The number of students in Ontario’s public colleges has nearly doubled since 1989. Sadly, as a result of government under-funding, the number of faculty has failed to keep pace. This has forced colleges to look for ways to stretch their budgets to educate more students, with fewer faculty.

One way colleges are trying to cut corners is through online learning. Whether it comes in the form of online courses through Ontario Learn or eCampus Ontario, or through an increasing number of blended courses, where a portion of the in-class hours are replaced with online ones, students are increasingly finding themselves staring at a screen, rather than participating in a classroom.

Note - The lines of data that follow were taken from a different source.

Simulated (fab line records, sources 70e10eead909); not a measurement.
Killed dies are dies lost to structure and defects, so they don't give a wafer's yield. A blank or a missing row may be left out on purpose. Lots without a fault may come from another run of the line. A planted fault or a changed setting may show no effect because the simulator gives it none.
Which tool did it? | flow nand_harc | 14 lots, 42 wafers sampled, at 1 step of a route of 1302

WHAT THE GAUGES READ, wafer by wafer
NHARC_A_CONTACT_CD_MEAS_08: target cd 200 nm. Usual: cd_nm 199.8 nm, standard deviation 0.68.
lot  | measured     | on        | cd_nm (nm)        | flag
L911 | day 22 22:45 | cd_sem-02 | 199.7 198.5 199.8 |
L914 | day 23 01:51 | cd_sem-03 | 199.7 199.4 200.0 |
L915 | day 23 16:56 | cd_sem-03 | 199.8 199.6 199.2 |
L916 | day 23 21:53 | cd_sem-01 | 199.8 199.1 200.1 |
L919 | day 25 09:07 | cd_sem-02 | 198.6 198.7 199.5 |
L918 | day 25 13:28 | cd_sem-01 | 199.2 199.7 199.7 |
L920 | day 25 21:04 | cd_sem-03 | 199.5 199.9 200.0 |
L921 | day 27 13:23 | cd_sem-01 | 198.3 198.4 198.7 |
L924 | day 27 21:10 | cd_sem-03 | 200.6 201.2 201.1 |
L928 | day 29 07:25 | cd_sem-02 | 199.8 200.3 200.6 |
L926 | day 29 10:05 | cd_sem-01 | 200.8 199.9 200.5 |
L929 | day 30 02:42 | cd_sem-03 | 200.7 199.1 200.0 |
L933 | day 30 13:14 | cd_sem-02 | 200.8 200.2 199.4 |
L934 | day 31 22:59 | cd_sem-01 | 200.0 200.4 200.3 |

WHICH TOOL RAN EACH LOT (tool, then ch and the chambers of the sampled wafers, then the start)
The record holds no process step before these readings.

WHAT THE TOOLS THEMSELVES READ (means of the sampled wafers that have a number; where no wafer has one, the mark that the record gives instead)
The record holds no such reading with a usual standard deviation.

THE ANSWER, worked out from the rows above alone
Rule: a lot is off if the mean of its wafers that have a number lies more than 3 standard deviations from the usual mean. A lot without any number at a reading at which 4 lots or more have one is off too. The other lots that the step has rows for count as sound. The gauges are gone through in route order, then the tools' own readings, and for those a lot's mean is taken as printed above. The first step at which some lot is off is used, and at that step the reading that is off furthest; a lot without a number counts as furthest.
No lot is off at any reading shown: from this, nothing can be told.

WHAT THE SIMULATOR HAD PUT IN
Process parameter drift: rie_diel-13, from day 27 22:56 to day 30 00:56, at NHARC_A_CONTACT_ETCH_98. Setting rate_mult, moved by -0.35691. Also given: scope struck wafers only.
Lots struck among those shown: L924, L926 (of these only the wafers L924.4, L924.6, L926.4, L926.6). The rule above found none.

As we look back at the last 50 years of Ontario’s colleges, and ahead to the next 50 years, the proper use of technology will be a crucial part of the discussion. After all, online learning – used correctly – can be a way of increasing access to education and enhancing student learning in vibrant, active virtual classrooms. However, the lack of academic control over content at some colleges, as well as the tight budgets behind the decisions made to date, raise significant concerns about which goal the current push for online learning is really designed to help meet: educating students or balancing budgets.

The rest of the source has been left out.